By default, data in each column are first standardized by subtracting the column mean and dividing by the column standard deviation. Uncheck the Standardize Data check box if you do not want the cluster distances computed on standardized values.

Standardize Robustly

The Standardize Robustly option reduces the influence of outliers on estimates of the mean and standard deviation. Outliers in a column inflate the standard deviation, thereby deflating standardized data values and giving them less influence in determining multivariate distances.

The Standardize Robustly option uses Huber M-estimates of the mean and standard deviation (Huber, 1964, Huber, 1973, and Huber and Ronchetti, 2009). For columns with outliers, this option gives the standardized values greater representation in determining multivariate distances. The option can result in isolated clusters of outliers.

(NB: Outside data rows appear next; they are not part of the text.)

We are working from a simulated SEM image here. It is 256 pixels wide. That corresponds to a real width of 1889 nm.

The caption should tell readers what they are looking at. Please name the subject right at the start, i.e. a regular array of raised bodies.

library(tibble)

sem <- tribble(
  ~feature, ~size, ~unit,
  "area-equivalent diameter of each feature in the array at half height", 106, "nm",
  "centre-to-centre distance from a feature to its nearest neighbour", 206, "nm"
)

Note: If both Standardize Data and Standardize Robustly are checked, each column is standardized by subtracting its robust column mean and dividing by its robust standard deviation. This is useful when columns represent different measurement scales or when observations tend to be outliers in only specific dimensions. If Standardize Data is unchecked and Standardize Robustly is checked, the robust mean and standard deviation for the data in all columns combined are used to standardize each column. This can be useful when columns all represent the same measurement scale and when observations tend to be outliers in all dimensions.

Missing value imputation

Use the Missing value imputation option to impute missing values. Missing value imputation is done assuming that there are no clusters, that the data come from a single multivariate normal distribution, and that the values are missing completely at random. These assumptions are usually not reasonable in practice. Thus, this feature must be used with caution, but it can produce more informative results than discarding most of your data.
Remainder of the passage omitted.